Mason Astrophysicist Receives Presidential Early Career Award

Posted: December 19, 2008 at 1:00 am, Last Updated: November 30, -0001 at 12:00 am

By Tara Laskowski

Merav Opher, assistant professor in the Department of Physics and Astronomy in the College of Science, has been selected to receive the distinguished and highly competitive Presidential Early Career Award for Scientists and Engineers (PECASE).

Opher joins a select group of premier science and engineering scholars invited to Washington, D.C., for the PECASE awards ceremony and reception at the White House on Dec. 19.

Merav Opher receiving PECASE award
Merav Opher, center, received the Presidential Early Career Award for Scientists and Engineers on Dec. 19, 2008.
Photo courtesy of Merav Opher

The PECASE Award is the highest honor bestowed by the U.S. government on outstanding scientists and engineers doing independent research early in their careers. The awards foster innovative and far-reaching developments in science and technology and highlight the importance of science and technology to the nation’s future.

Nominations are received from across the country each year, and only a top few scientists and engineers are chosen for the honor.

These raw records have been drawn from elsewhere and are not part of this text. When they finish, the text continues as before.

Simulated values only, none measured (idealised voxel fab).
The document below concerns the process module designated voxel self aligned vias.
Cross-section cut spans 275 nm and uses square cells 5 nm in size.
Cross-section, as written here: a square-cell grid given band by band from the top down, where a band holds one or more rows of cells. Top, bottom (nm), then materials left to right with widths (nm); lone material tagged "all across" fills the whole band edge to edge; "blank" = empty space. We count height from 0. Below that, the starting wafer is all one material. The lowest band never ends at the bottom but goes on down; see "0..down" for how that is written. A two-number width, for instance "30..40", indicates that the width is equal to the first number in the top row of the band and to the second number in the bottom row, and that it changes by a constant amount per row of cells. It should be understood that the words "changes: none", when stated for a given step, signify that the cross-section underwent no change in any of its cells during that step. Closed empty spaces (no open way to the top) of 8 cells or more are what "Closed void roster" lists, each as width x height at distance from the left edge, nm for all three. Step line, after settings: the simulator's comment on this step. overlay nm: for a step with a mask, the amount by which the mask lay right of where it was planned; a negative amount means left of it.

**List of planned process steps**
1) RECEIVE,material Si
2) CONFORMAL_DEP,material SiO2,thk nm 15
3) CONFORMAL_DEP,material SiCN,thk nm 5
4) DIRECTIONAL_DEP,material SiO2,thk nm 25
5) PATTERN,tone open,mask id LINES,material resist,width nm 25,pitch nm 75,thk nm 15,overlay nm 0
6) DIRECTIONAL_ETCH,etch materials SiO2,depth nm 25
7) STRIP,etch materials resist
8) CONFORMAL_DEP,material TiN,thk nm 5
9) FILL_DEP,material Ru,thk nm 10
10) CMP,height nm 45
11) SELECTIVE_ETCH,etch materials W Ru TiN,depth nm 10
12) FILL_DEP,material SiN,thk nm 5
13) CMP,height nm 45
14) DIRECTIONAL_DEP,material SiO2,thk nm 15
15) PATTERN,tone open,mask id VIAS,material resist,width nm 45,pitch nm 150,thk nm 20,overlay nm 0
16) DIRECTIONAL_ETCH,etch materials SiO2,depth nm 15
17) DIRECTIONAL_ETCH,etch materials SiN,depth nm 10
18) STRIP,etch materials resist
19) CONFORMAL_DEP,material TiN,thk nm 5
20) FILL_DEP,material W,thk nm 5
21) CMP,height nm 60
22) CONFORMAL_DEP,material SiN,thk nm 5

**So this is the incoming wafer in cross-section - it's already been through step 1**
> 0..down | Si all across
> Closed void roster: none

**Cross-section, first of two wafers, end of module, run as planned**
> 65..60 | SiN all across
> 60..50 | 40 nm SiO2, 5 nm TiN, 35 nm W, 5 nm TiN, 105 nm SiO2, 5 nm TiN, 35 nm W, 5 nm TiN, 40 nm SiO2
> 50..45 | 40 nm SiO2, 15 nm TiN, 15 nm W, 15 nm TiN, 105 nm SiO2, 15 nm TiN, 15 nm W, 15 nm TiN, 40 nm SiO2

Opher received an official notification letter from the Executive Office of the President.

“Your discoveries and intellectual leadership provide an example to your colleagues and to succeeding generations, and will help shape the future. Our nation applauds your accomplishments and expectantly awaits your future contributions,” wrote John H. Marburger III, science adviser to the president and director of the Office of Science and Technology Policy.

Opher’s research efforts focus on developing a better understanding of the crucial and fundamental magnetic field effects in space physics and astrophysics. She studies magnetohydrodynamic instabilities, turbulence, space weather, coronal mass ejections and magnetic effects in stellar interactions.

Last year, Opher and her colleagues Ed Stone of the California Institute of Technology and Tamas Gombosi from the University of Michigan published a paper in Science magazine that suggested the direction of the local interstellar magnetic field, located just outside our solar system. Opher has also analyzed data to confirm the shape of the solar system.

“The scope of Dr. Opher’s work clearly indicates her interdisciplinary approach to science,” says Dean Vikas Chandhoke of the College of Science.

“Her innovative research and dedication to supporting women in science are key factors that will continue to define her outstanding professionalism, as well as promote the visibility of the college and the university.”